We restarted bi-weekly operational meetings (weekly can sometimes be too much) with a set of ground rules. These meetings were only for me and the sisters. Once this operational meeting was over, their father would join to provide us with his own update and to provide feedback on any decisions made. This ensured the sisters could get on the same page before bringing items to their fathers’ attention. The structure allowed the sisters to become a united front, helping them work together—which in turn helped their father see they can manage the business together.
Further, we implemented a formal agenda and notes for each meeting, guaranteeing everyone entered and exited the meetings with the same understanding. We also used the notes as a way to help track our action items and deadlines.
I facilitated their meetings, as an unbiased third party ensures everyone is on their best behaviour. A third party can also help focus the meeting to the agenda, with family it is easy to lose track of business items. Before you know it, you’ll somehow end up talking about last Sunday’s family dinner! I also made it clear from the beginning that disrespecting one another was not acceptable. Once family members get used to speaking down to one another in front of staff, it can be very difficult to change.
A large part of their issue was traced back to their father. When he didn’t like something, he would turn to other staff members and advisors—telling everyone about the “horrible” decisions his daughters wanted to make. This created a confusing and uncomfortable work environment, not to mention a very deflated set of sisters. One of the first rules their father was held to was no disrespecting family members in front of others. It only took me speaking to him once about the issue to really turn things around.

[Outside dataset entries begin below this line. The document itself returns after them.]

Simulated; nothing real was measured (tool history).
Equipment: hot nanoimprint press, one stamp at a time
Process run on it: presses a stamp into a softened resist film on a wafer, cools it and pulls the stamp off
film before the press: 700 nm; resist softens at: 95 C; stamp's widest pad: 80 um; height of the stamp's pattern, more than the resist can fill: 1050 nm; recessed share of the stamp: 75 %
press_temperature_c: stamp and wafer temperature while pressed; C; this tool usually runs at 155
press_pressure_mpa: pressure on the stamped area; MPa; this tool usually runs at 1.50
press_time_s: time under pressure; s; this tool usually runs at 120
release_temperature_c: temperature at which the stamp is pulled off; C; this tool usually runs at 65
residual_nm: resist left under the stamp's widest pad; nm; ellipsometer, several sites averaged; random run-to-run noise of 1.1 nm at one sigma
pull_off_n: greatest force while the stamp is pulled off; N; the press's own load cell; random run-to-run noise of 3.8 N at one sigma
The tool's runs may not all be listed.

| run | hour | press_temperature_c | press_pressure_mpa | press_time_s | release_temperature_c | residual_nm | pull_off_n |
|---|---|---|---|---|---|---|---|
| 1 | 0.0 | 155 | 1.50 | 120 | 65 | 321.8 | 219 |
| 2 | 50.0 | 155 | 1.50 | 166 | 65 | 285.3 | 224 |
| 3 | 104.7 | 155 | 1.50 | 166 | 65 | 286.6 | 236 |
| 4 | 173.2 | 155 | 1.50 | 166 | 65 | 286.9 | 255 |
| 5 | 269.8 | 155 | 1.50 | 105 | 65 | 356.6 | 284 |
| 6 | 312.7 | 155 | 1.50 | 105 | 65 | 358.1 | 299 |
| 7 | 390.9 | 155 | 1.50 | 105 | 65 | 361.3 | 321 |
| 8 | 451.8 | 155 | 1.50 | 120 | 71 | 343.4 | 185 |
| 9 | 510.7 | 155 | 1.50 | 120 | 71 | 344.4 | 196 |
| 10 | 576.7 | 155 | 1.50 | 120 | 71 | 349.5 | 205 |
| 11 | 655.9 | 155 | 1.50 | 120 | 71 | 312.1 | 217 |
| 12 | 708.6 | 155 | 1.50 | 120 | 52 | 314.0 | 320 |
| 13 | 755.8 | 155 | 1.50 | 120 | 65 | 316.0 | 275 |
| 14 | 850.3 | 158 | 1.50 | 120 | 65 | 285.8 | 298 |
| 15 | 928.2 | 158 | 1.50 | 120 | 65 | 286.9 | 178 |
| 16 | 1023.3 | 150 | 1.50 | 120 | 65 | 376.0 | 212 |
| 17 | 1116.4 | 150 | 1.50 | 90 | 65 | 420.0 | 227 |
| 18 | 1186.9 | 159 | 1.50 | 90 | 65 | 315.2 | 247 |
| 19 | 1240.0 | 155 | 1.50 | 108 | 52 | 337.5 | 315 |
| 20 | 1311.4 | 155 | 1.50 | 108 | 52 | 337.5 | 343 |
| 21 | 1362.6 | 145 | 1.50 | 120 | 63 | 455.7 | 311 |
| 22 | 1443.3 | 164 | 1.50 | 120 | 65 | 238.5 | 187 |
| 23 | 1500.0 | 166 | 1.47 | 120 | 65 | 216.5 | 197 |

Sometimes, small steps make a big impact. In this case, Dad was worried about having to sell the business, but the major impediment to succession was an overall lack of family communication. Once a formalized structure was in place, with a set of ground-rules and a neutral third party to hold them accountable, everything started to improve. It didn’t take long for the management succession to be back on track and for the ownership transition to follow.
Keep in mind that too much communication can also be a problem. I had a client tell me that governance and communication of her family business was well under control. However, as I started speaking to all family members, I realized this actually meant they were holding an abundance of meetings. Most of their conflict stemmed from too many meetings with unclear purposes.
It is important to ensure each “type” of meeting has its own terms of reference. The terms of reference should answer questions such as:
If you can’t answer these questions about a meeting you’re holding, you have no business holding the meeting. It will only end up creating more conflict. While this client wanted all family to remain informed of business matters, most family members didn’t understand the goal of the meetings—leading them to wonder if they even had a say in the business. So, in this case, most meetings caused frustration instead of effective communication.
The client who thought she had it all under control, very quickly realized it was not productive to hold over five meetings every two weeks. Once we put down to paper a basic understanding of each meeting that was held, it became clear that four out of the five meetings were largely with the same group of family members. We amalgamated these meetings, cutting the total number of family meetings down to two. We also took steps to clarify, for the entire family, who attends what meeting and how, where, and why decisions are made. Streamlining communication here reduced the burden on some of the active family members. It also clarified who participates where, and who is not needed for certain situations—not always an easy message to hear, but necessary.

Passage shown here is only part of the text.